Did Jack The Ripper Live In Whitechapel

One of the many mysteries about the Whitechapel murderer, or Jack the Ripper as he is more commonly known the world over, is where did he live?

The honest answer to that question has to be a resounding, we simply do not know. How could we know where he lived when we do not know for certain who he was?


There have, over the years, been suggestions that he was a wealthy toff, and that he would, therefore, have lived in the West End of London.

This, of course, is reinforced in the minds of many by the popular image of the killer’s attire – top hat, swirling cape and shiny black bag. Indeed, I would venture that if you were to ask people to close their eyes and bring to mind a mental image of Jack the Ripper, that is the image that would come most readily to mind.

A top hatted figure by some gas-lamps.
The Popular Image of Jack The Ripper.


However, if there is one certainty abut the East End murderer, it is that he almost certainly did not dress like that.

Indeed, the fact that he could carry out his brutal and gruesome murders in the backstreets of the East End and then, seemingly, melt away, unobserved and unnoticed, into the night would suggest that, far from being dressed in the attire of a toff, he would have been dressed as a local.

And, if he dressed as local, then that would suggest that he probably was a local and that he, therefore, lived in the very district where he was committing his crimes. This, of course, would answer the question of how he was able to melt away into the night having committed his awful atrocities. If he had somewhere close by to which he could go as quickly as possible after each murder, then he would have been out in the streets for minimal time and the danger of him attracting attention or being noticed would have been reduced to a minimum.


The big problem with ascertaining where the killer was living is that he left very few clues behind in the wake of his crimes. Indeed, as far as we know, he only left one clue.

That clue was the piece of bloodstained apron that had been cut from the apron that Catherine Eddowes was wearing at the time of her murder in Mitre Square  on the 30th September, 1888.

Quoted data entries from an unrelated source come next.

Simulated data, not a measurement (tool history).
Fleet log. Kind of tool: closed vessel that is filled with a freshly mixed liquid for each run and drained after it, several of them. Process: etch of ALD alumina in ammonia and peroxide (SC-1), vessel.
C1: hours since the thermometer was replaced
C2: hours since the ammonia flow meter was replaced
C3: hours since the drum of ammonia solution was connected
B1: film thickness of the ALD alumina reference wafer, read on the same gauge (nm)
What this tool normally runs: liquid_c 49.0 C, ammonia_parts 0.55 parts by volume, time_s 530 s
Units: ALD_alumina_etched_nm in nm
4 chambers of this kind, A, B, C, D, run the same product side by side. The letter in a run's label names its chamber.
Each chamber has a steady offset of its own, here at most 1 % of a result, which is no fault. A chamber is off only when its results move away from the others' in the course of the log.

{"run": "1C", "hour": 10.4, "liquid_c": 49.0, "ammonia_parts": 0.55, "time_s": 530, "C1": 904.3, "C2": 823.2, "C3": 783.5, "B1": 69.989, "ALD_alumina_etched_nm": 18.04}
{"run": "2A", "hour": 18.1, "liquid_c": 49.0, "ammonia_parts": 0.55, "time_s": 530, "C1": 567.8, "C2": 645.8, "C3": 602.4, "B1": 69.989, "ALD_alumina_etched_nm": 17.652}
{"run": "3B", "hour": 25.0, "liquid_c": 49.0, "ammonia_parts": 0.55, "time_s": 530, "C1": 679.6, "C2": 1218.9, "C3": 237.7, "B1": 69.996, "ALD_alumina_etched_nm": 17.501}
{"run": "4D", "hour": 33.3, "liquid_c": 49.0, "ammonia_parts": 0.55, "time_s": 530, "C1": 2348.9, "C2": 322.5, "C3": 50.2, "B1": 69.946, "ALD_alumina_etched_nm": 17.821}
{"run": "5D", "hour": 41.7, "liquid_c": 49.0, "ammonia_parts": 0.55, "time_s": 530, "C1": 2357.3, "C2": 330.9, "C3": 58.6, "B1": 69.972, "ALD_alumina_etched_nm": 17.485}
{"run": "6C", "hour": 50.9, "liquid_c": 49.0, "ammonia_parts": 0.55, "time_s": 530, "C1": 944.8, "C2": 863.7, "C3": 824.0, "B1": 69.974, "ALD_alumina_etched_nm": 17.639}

The apron was found in a Goulston Street doorway of the Wentworth Model Dwellings at 2.55am on the morning of the 30th of September  by the beat officer Alfred Long. There were bloody hand and finger marks on it and the blade of a bloody knife had been wiped on it.

When taken to the mortuary, it matched exactly to the remainder of the apron of Catherine Eddowes, and so there was absolutely no doubt that it was indeed a portion of her garment.

Goulston Street showing Wentworth Model Dwellings where the message was found.
Goulston Street. The building where the apron was discovered is in the background on the left.


This is a geographic clue, as it tells us which direction the killer went in the aftermath of the killing of Catherine Eddowes.

Remember, this was the night of the double murder, and he had already murder Elizabeth Stride 45 or so minutes before the body of Catherine Eddowes was discovered in Mitre Square.

The killer would almost certainly have realised that he would soon have two police forces on his trail – Catherine had been murdered in Mitre Square, which was in the City of London and was, therefore, under the jurisdiction of the City of London Police as opposed to that of the Metropolitan Police, the force that was responsible for the investigation into the other Whitechapel murders.

Obviously, remaining out of doors for longer than he needed to do so was putting himself at risk of being caught.  Consequently, he would have wanted to go to ground as quickly as he could.

So, it is almost certain that he would have headed home in the wake of the murder of Catherine Eddowes.


From the state of the apron, we know that he would have had blood on his hands, and, of course, on the blade of his knife. This would have been incriminating were he to be observed by a police officer, or even a vigilant member of the public. So he probably took the apron away in order to erase the incriminating bloodstains.

Had he stood in the streets and wiped his hands, this might have been noticed. But a recessed and unlit doorway in Goulston Street would provide the perfect cover for the nefarious deed. Stepping into the doorway, he would have wiped his hands and his knife, then dropped the apron and stepped out into the night.

This means that, having made his escape from Mitre Square, he didn’t head to the West End of London. He headed into the streets of the Est End of London, which would suggest that he was somebody who lived in the district of Whitechapel.

Of course, all this is nothing more than conjecture. Indeed, any suggestion as to who Jack the Ripper was and where he lived will always be mere speculation, unless, that is, the day ever comes when the identity of history’s most infamous serial killer is established beyond any reasonable doubt.